Why we will never achieve value certainty

by Peter Spranklin 12th of November, 2018

Why we will never achieve value certainty

An endless challenge for the legal profession is to deliver ‘certainty’ for a client. As somebody who spent time working in an accountant’s office prior to undertaking a legal career, I have always found that this push for certainty in the legal world to be at odds with the fundamental risk-return principle that applies in the financial sphere. A key by-product of that difference is that solicitors are often asked to achieve certain, desirable contract outcomes from circumstances that do not lend themselves to that result. 
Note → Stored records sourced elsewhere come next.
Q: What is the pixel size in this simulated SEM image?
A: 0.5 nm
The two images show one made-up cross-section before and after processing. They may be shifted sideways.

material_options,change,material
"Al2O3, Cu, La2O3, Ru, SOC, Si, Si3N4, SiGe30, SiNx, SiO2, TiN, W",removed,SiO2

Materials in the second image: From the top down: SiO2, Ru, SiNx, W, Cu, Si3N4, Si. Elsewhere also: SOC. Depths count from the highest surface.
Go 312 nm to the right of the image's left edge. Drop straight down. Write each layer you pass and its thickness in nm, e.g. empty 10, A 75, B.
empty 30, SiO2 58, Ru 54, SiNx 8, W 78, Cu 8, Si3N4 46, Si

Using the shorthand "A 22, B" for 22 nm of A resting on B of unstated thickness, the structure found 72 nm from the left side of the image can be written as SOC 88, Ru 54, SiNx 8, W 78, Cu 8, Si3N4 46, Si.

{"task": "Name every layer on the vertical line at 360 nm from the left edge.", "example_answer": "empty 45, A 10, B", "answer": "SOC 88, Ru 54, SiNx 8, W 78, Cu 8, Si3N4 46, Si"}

Many buyers, irrespective of whether the party is a first time or return investor, have discussed with me during pre-contract discussions their preference for a provision that varies the consideration should the letting pool reduce in number (never the reverse). It is a rising trend, which also demonstrates a considered buyer. If we exclude off-the-plan transactions for the purpose of this article, there are a number of factors that have instilled this concept into existing business discussion such as:


  • rental market competition;
  • the continued transition of letting appointments from PAMDA Form 20a’s to POA Form 6’s given the different notice periods that apply; and
  • the length of contract, to name a few.

In other words, a buyer is seeking to balance risk of the perceived overpayment for a business come settlement even before the transaction has commenced. Whilst the logic is completely understandable, in one sense I do find that approach to be somewhat perplexing because you are effectively asking a seller to accept your price and then in almost the same breath, seeking to push that price south or hedge the risk of buying (if circumstances dictate). With this approach a buyer is pursuing ‘value certainty’. There is nothing wrong with that, but there are other influences that need to be assessed. 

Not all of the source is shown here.